Scraping images in a dynamic, JavaScript webpage using Scrapy and Splash

Question

I am trying to scrape the link of a hi-res image from this link but the high-res version of the image can only be inspected upon clicking on the mid-sized link on the page, i.e after clicking "Click here to enlarge the image" (on the page, it's in Turkish).
Then I can inspect it with Chrome's "Developer Tools" and get the xpath/css selector. Everything is fine up to this point.

However, you know that in a JS page, you just can't type response.xpath("//blah/blah/@src") and get some data. I install Splash (with Docker pull) and configure my Scrapy setting.py files etc. to make it work (this YouTube link helped. no need to visit the link unless you wanna learn how to do it). ...and it worked on other JS webpages!
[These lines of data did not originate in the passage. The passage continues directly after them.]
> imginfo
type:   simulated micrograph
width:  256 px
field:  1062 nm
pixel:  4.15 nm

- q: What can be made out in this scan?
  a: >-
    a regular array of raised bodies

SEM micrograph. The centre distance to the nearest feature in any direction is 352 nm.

Just... I cannot pass this "Click here to enlarge the image!" thing and get the response. It gives me null response.

This is my code:

import scrapy
#import json
from scrapy_splash import SplashRequest

class TryMe(scrapy.Spider):
    name = 'try_me'
    allowed_domains = ['arabam.com']

    def start_requests(self):
        start_urls = ["https://www.arabam.com/ilan/sahibinden-satilik-hyundai-accent/bayramda-arabasiz-kalmaa/17753653",
        ]

        for url in start_urls:
            yield scrapy.Request(url=url, 
            callback=self.parse, 
            meta={'splash': {'endpoint': 'render.html', 'args': {'wait': 0.5}}})
            # yield SplashRequest(url=url, callback=self.parse)  # this works too

    def parse(self, response):
        ## I can get this one's link successfully since it's not between js codes:
        #IMG_LINKS = response.xpath('//*[@id="js-hook-for-ing-credit"]/div/div/a/img/@src').get() 
        ## but this one just doesn't work:      
        IMG_LINKS = response.xpath("/html/body/div[7]/div/div[1]/div[1]/div/img/@src").get()
        print(IMG_LINKS)  # prints null :(
        yield {"img_links":IMG_LINKS}  # gives the items: img_links:null

Shell command which I'm using:
scrapy crawl try_me -O random_filename.jl

Xpath of the link I'm trying to scrape:
/html/body/div[7]/div/div[1]/div[1]/div/img

Image of this Xpath/link

I actually can see the link I want on the Network tab of my Developer Tools window when I click to enlarge it but I don't know how to scrape that link from that tab.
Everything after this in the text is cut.